Thursday, October 23, 2008

MOVIES- Sarah Marshall, Dewey Cox, and Judd Apatow


Well, I found FORGETTING SARAH MARSHALL in my mailbox last week and gave it a spin during the weekend. I was pleasantly surprised. It’s a Judd Apatow produced comedy, starring Apatow alumnus Jason Segel (who you may know as Marshall from the sitcom “How I Fucked Your Mother”) and sporting the modest tagline: From the guys who brought you "The 40-Year-Old Virgin" and "Knocked Up". Due to the success of these two films, Apatow and his posse have been hailed by many critics as comedic geniuses. And while the movies are amusing, this says more about the state of comedy in film than it does about the films themselves. Here the characters seem a little more mature and there aren’t any drug references so this film is noticeably different than the usual Apatow fare.

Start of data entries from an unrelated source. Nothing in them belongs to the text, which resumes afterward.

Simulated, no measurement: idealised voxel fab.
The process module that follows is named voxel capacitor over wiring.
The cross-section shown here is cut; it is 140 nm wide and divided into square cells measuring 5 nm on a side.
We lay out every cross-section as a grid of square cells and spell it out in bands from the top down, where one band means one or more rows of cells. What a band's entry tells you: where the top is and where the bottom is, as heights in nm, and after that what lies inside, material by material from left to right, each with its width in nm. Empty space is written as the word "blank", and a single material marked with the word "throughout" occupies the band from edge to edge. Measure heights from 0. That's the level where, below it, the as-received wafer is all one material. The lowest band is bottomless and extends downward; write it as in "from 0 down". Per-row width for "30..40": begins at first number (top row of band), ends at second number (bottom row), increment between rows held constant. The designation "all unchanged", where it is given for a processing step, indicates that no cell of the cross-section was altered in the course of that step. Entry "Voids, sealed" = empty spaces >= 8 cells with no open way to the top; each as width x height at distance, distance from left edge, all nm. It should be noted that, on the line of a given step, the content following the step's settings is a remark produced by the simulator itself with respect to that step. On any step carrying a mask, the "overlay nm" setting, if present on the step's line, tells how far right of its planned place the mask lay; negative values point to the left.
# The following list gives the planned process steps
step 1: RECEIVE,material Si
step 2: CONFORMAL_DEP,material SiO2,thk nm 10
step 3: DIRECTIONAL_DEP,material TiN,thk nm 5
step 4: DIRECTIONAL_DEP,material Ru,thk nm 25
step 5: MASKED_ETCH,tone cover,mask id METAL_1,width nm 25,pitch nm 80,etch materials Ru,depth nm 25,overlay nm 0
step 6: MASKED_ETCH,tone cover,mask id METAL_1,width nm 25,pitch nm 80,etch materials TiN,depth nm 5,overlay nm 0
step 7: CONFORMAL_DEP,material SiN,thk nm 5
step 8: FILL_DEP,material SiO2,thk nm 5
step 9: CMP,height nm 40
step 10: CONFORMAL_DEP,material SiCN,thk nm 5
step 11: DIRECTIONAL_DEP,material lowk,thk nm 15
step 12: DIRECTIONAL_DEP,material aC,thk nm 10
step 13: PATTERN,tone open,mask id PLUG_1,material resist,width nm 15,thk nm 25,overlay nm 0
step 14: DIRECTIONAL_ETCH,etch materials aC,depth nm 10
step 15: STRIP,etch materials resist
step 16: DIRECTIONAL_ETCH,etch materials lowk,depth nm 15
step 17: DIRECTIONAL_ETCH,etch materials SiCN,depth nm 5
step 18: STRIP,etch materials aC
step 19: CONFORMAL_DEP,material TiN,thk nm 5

Segel wrote the film as well as starring in it. The plot is the essence of sitcom high-concept- What if you went to Hawaii to get over a breakup and wound up in the same hotel as your ex and her new boyfriend? What surprises is that the characters nominally act like grown-ups and the dialog is clever and understated. There’s only one scene where somebody winds up hanging from something and it isn’t their ex’s balcony so it’s forgivable. It’s easy to see what a mess this would have been in the hands of cartoon comedians like Ben Stiller or Will Ferrell. But here Segel plays Peter Bretter OH MY GOD THAT’S HIS PENIS the way only a writer writing autobiographically THERE IT IS AGAIN can manage to and the commentary tract HOLY CRAP THERE IT IS AGAIN THIS IS RIDICULOUS confirms that almost every scene in the movie OH COME ON BUDDY JUST PUT THAT THING AWAY had happened to him at one time or another. Kristin Bell and Mila Kunis are lovely and perky and get a few good lines. But Russell Brand steals the show as Aldous Snow, the rock-star new boyfriend. This is a character you’re supposed to hate. He’s shallow, narcissistic, and we find out halfway through the movie that he was sleeping with the hero’s girlfriend for a year before the breakup. But the role is written so that he’s actually a pretty decent guy and Brand’s performance is so charming while at the same time being so completely bizarre that you wind up not applying any of the rules of human decency to this guy. He looks like he’s only a millimeter deep, but there’s more there than you expected. The whole movie is like that, the payoff is so much more than the set-up would make you think is coming.

Of the Judd Apatow produced comedies in the last couple of years, Forgetting Sarah Marshall is the best of the lot. The dialog is funnier and the situations are easier to relate to than being a middle-aged virgin or knocking up the girl of your dreams and having her want to stay with you because of it. If you can stand to see gratuitous full frontal male nudity, give it a try.

The same weekend as Forgetting Sarah Marshall, I saw WALK HARD: THE DEWEY COX STORY. Earlier I mentioned the mess FSM would have been with Will Ferrell involved. This movie proves the point. It’s basically the type of movie Ferrell has been doing for forever- the faux biopic. In the hands of Ferrell and SNL allumnus Alan McKay I’m sure this would have just been another Talladega Nights. That’s what I expected. But once again Judd Apatow and his FREEKS AND GEEKS cohort Jake Kasdan take a tired premise and put a fresh spin on it with good writing. Now, don’t get me wrong. Walk Hard is a collection of every cliché from every musical biopic you’ve ever seen. But that’s what makes it fun. It’s EVERY Cliché. All of them. From the troubled childhood, to the drug problems, to the infidelity, to the inevitable comeback tour. And to look at the movie with the sound turned down you’d think it was all done straight. John C. Reilly never raises an eyebrow to let the audience know he’s in on the joke. And that’s what makes it so funny. The movie is silly but never at it’s own expense and while it goes right up to the line it never goes over the top. It’s not a comedy classic, but if you are tired of comedy movies that are nothing more than Saturday Night Live skits padded out to two hours and don’t think yelling is funny for it’s own sake, you’ll probably find yourself being amused.